Northern Ireland Attractions
Giant's Causeway - Unesco World Heritage Site. Dramatic cliffs faced with basalt columns, formed 60 million years ago, of varying heights. The shorter columns form stepping stones which march out to sea. Visitor Centre, shop and guided tours for groups of more than 15.
Carrick-a-Rede rope bridge - In an area of outstanding natural beauty, the rope bridge spans a chasm of 20 metres and joins the mainland to Carrick-a-Rede Island. Originally fishermen erected the bridge so they could check their salmon nets, but today it is a popular tourist attraction.
Dunluce Castle - Medieval Irish Castle on the North Antrim coast. Sitting on a basalt outcrop the original castle was built in the 13th century but has since undergone many changes and improvements. There was once a village outside the walls but this was destroyed by fire in 1641. Visitor centre, shop and guided tours of the ruined castle.
Armagh Observatory & Planetarium - the observatory is a modern astronomical research institute, currently employing around 25 astronomers. Visitors can see historic telescopes, as well as telescope domes, scale models of the Solar System and the Universe and other exhibits. On the same grounds is the Planetarium, a world-renowned astronomical educational establishment. It offers
interactive workshops on a variety of subjects such as meteorite impacts, rocket building, solar viewing and space robots. The Celestial Cathedral displays illuminated deep space images taken by the Hubble Space Telescope.
Armagh City - with two cathedrals, both having St. Patrick as their patron saint, is the ecclesiastical capital of Ireland. Construction of the Catholic Cathedral started in 1840 and it was consecrated in 1904. St. Patrick's Church of Ireland is much older and it is believed that the original church was constructed in the year 445, but since then it has undergone rebuilding and much restoration. It is thought that, of the original building, only the bases of the tower piers remain. Close to the cathedrals is the Palace Stables Heritage Centre. Once part of the archbishop's palace, the centre depicts life in the year 1786. For the visitor there is a restaurant, shop, playground, walking trails, picnic area, Eco trail and education facility.

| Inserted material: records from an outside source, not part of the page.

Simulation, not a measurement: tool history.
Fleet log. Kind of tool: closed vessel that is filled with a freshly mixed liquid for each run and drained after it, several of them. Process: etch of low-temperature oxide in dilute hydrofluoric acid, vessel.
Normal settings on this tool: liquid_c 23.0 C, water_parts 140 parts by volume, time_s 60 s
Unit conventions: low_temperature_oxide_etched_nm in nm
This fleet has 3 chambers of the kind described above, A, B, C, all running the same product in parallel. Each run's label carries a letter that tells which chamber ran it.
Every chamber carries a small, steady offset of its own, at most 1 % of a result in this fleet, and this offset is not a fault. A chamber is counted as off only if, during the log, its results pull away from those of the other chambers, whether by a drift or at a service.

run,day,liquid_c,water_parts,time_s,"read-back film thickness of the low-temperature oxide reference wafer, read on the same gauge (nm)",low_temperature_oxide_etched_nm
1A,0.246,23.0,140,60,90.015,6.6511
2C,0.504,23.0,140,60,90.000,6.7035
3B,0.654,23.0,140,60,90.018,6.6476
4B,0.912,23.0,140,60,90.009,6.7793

Navan Fort & Centre - is an ancient monument, which may have been a ritual or ceremonial site. It was the ancient capital of the Kings of Ulster. Traces of a giant Celtic temple have been found by archaeologists and many artifacts in bronze age artificial pool. The centre, with its iron age dwelling, tells the story of legends, and a past life.
Derry City - boasts defensive walls which vary in depth from 12 to 35 feet. They completely surround the city with a walkway and run for approximately 1.5 kilometres, offering an unequalled view of this renaissance style city. Worth seeing are the gothic style Guildhall, the Harbour Museum next to the Guildhall, the Workhouse Museum, St. Columb's Cathedral, the Tower Museum and the Foyle Valley Railway Centre.
Downhill Castle and the Mussenden Temple - The castle was the home of the Earl Bishop of Derry, built in the 18th century. The grounds are extensive, beautifully landscaped with ornamental gardens and lakes. Don't miss the Mussenden Temple, inspired by the Temple of Vista in Rome, it perches high on the cliffs, overlooking Downhill strand.
Roe Valley Park - A tranquil location where the river Roe runs through the centre of the wooded park for 3 miles. The water tumbles through over rocks and though dramatic gorges. There is superb trout and salmon fishing and the river is used for canoeing, its steep sided gorges for rock climbing. The park hosts over 60 varieties of birds, many wild flowers, badgers, otters and foxes.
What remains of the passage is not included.